Thanks a lot for the details. @blackcheckren . I will work on this.
@ad1happy2go The problem has been located under the tips of friends in hudi technical communication group. This problem is because the Spark timestampType data is written to the Hudi table parquet file, which will cause data errors and loss. You only need to convert the type of data to string to avoid this problem, which is indeed the case after the verification of two friends. But I still have some questions. This problem is mainly caused by bulk_Insert operation, but not in insert mode. Will these two operation types handle data writing files differently? I am not familiar with the source code, hope to get your reply, thank you.
@blackcheckren Yes, they follow different core writer path so handle them differently. Out of my curiosity, I am still worried why Spark timestamp type will cause data loss. Can you explain a bit more of this about your findings. It may be potential bug in code which we want to fix. Thanks.
@ad1happy2go I found that this problem also came from the case of a friend in the official group: he was collecting data in sqlserver, and if the datetime type was collected, there would be out-of-order and wrong lines. The users of our platform always gave feedback on data errors, and we also found data loss during the investigation. After viewing the table that found the problem basically has a datetime type field, I use SQL to convert the related field to String type, and then write, the wrong row and data loss disappeared. Tomorrow I will sort the data and write it into the table, check the data before and after the error row and data loss, and the relevant information will be sent to the following post.
Great. Thanks @blackcheckren . Let us know your findings.
@ad1happy2go Sorry for the late reply. I read the tables in Maxcompute into the memory, sort them by primary key, and write them into the Hudi table. Then I read the table from the file system and compare the data in the original table. However, I did not find any abnormality in the data level. I printed out the records that did not exist in the Hudi table but existed in the original table, and read the records with the primary key minus 1 in the original table according to the primary key, and the data performance was normal. It's confusing to me. I wonder if the number of null values in the timestamp field is the cause, because I observe that the number of null values in the above data is only 1, and there are an even number of null values above and below.
@blackcheckren Ideally these nulls should not cause data loss. Though I have not understood your explanation completely.
Is this issue reproducible. It looks to be data related only though.

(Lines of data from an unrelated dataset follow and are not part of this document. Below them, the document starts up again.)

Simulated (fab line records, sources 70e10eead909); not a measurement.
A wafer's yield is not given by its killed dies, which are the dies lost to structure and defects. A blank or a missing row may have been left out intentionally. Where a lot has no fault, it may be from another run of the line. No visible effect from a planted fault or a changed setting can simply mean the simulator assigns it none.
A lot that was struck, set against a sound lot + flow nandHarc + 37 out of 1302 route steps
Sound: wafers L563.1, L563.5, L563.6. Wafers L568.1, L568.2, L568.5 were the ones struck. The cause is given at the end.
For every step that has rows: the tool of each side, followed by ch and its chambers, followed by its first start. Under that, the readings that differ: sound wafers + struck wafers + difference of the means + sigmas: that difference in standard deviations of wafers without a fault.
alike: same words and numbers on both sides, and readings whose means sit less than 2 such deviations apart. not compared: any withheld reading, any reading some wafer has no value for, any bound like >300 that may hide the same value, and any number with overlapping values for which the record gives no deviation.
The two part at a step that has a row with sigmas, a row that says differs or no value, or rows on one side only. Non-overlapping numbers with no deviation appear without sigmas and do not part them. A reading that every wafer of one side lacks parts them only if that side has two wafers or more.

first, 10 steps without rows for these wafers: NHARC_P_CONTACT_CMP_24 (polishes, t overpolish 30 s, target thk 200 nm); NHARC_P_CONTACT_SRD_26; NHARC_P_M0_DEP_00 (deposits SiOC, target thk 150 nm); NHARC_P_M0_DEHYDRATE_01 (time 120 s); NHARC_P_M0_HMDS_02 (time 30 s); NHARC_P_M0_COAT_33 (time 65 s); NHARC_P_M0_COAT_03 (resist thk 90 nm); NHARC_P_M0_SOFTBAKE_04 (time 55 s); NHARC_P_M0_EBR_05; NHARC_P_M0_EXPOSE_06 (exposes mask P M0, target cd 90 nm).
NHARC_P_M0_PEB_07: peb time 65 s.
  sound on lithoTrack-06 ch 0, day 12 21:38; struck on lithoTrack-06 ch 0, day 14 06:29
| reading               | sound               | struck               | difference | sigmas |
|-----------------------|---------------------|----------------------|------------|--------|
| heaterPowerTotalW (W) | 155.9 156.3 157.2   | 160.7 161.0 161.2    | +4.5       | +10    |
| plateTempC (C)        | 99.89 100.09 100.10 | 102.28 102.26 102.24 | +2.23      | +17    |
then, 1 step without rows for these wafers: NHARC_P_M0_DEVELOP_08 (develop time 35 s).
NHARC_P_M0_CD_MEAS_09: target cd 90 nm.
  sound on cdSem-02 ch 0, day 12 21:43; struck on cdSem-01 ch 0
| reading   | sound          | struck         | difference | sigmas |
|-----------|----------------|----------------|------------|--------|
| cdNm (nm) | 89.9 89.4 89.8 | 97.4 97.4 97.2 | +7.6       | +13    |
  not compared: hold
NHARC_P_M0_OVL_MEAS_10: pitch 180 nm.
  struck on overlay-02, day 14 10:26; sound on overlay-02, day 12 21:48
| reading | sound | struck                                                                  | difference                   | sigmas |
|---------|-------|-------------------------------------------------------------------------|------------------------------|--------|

hey @ad1happy2go : any follow up on this.
Describe the problem you faced Hello,when I use hudi's bulkinsert write type, data loss occurs, regardless of the mor table, cow table or any index type. The amount of data in the source table is 30 million, but when I write to hudi table, about 1000 pieces of data will be missing. And the results of multiple tests show that the amount of data lost is constant. At the same time, it does not change with the table type and index type. Most importantly, the execution logs of spark tasks do not show any error messages. This is very confusing to me, does anyone else have this problem?
Environment Description
Hudi version :0.12.2
Spark version :3.1.3
Storage (HDFS/S3/GCS..) :S3
Running on Docker? (yes/no) :K8S
Stacktrace
The execution logs of spark tasks do not show any error messages!